The SEC charged a Wisconsin broker of misappropriating about $2.4 million from retail investor clients, many of whom were elderly and had limited investment experience.
According to the SEC complaint, Edward E. Matthes started stealing from clients in April 2013, a spree that continued until March of last year. At the time, Matthes reportedly told brokerage customers of an investment opportunity guaranteeing a minimum annual yield of 4%; however, this investment never existed.
In the complaint, Matthes is named as a registered representative in a one-person branch office in Oconomowoc, Wis. (Though his firm isn’t named in the complaint, Matthes’ FINRA BrokerCheck profile has him listed as working at Mutual of Omaha Investor Services until March 2019).
In all, 15 clients sold or authorized the selling of securities underlying their variable annuities; eight clients even withdrew money from personal savings accounts for the fictitious investment opportunity, according to the complaint. Throughout this period, he continued to say that the investment had “no risk” and was “a bright spot in the investment landscape,” according to the SEC.
“Matthes acted deliberately, with the intent to deceive,” the complaint reads. “He knew that the investment he described to his customers and clients did not exist, and he never invested any of the money he raised in the promised investment.”
According to the complaint, Matthes was spending the majority of the money on personal expenses, including “credit card payments, mortgage payments, car payments, child support, luxury items and gifts and home renovation expenses.” Additionally, he used about $170,000 to pay certain customers in the interest of keeping the scheme alive, according to the SEC.
The commission also accused him of lying to Mutual of Omaha Investor Services. When the firm questioned a withdrawal, Matthes claimed that the client had made it for home repairs and car payments, which contrasted with her expressed intent to invest for the long term.
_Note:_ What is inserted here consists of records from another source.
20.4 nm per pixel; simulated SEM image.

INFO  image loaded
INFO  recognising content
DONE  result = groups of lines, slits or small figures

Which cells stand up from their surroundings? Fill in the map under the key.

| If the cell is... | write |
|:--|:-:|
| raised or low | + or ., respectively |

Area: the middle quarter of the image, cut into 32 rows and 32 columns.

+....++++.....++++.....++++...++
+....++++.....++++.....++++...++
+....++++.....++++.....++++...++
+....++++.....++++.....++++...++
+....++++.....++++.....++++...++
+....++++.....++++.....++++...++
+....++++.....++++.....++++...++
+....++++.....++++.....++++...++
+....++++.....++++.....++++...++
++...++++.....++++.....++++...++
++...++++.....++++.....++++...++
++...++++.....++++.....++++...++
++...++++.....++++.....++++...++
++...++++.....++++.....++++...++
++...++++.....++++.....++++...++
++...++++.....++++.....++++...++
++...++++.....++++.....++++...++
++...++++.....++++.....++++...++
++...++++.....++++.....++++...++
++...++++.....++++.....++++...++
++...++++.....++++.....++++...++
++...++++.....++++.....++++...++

Matthes was discovered when one of his clients made a complaint to FINRA about an account statement that looked false. FINRA contacted Matthes’ firm, which launched an investigation, including an in-person visit on March 11 and 12, 2019, at which point they fired Matthes, according to the complaint. Matthes agreed to settle the charges, with the SEC asking that Matthes be barred from the industry (FINRA already barred him from all registration last May). The commission is also seeking disgorgement and penalties.